Influence of Turbulence Length Scale and Platform Surge Motion on Wake Dynamics in Tandem Floating Wind Turbines

TL;DR

This study investigates how turbulence length scale and platform surge motion influence wake behavior and power performance in floating offshore wind turbines using high-fidelity CFD simulations.

Contribution

It provides new insights into the combined effects of inflow turbulence structure and platform motion on wake dynamics in floating wind farms.

Findings

Larger turbulence integral scales enhance wake mixing and recovery.

Increased turbulence length scale leads to higher power output downstream.

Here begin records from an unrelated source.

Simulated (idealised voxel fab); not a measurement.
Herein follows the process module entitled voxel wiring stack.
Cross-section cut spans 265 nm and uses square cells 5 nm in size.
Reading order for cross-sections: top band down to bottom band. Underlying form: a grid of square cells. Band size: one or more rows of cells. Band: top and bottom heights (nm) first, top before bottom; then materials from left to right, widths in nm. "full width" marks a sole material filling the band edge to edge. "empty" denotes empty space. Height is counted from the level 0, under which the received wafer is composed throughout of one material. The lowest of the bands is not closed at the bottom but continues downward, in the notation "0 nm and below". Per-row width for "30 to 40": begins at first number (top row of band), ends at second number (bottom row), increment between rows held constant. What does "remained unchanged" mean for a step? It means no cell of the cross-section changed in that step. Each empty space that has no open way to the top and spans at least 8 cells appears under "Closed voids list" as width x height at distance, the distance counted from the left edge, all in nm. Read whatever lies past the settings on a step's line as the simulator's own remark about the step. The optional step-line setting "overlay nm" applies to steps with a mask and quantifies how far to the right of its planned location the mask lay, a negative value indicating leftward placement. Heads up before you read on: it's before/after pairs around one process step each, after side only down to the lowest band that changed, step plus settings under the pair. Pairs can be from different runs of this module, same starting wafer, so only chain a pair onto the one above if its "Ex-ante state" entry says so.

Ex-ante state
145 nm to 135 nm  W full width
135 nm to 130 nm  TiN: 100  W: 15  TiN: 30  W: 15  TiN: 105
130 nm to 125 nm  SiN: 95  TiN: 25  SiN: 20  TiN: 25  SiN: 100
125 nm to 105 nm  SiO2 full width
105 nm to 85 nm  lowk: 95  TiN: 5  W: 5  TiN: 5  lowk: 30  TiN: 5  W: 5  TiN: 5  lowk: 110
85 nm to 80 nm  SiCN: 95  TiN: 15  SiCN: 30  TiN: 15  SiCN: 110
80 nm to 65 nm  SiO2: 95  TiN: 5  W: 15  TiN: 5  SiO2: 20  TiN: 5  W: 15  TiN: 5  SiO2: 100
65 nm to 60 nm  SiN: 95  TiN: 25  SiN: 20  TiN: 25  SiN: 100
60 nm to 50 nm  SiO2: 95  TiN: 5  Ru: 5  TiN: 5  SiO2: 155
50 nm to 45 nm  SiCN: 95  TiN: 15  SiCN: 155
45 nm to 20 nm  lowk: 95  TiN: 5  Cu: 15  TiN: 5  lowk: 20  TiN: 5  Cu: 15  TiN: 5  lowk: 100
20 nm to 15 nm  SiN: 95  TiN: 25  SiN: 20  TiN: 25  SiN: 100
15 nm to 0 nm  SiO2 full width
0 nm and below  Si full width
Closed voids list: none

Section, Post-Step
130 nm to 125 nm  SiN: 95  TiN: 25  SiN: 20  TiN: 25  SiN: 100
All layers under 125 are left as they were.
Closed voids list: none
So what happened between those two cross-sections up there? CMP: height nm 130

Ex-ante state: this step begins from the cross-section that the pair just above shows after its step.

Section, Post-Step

Wake destabilization is driven by energetic, low-frequency eddies.

Abstract

Wake interaction is a key factor limiting the performance of floating offshore wind turbine arrays, yet the combined influence of inflow turbulence structure and platform motion on wake dynamics remains poorly understood. This study examines how the integral length scale of inflow turbulence and platform surge motion shapes wake development and power performance in a tandem configuration of two aligned floating offshore wind turbines separated by five rotor diameters. High-fidelity computational fluid dynamics simulations are performed using OpenFOAM, based on Large-Eddy Simulation with an Actuator-Line Model and the Wall-Adapting Local Eddy-Viscosity subgrid-scale closure. Synthetic turbulent inflows are generated using the Divergence-Free Synthetic Eddy Method, with prescribed integral length scales spanning 0.25-1.25 times the rotor radius. Over this range, increasing the integral length scale naturally leads to higher freestream turbulence intensity, which increases from approximately 1.9% to 7.2%. The corresponding dominant inflow frequencies are extracted from time-resolved velocity signals, yielding Strouhal numbers in the range St approx 0.71 to 0.12. Wake evolution is analyzed through disk-averaged velocity deficits, turbulent kinetic energy distributions, spectral characteristics, vortex topology, and time-averaged power coefficients. The results show that the inflow turbulence integral length scale is the primary parameter controlling wake recovery. Larger integral scales introduce energetic, low-frequency eddies that destabilize the tip-vortex system, enhance lateral and vertical entrainment, and accelerate wake mixing. These mechanisms lead to substantial reductions in the inter-turbine velocity deficit and translate directly into increased downstream power output...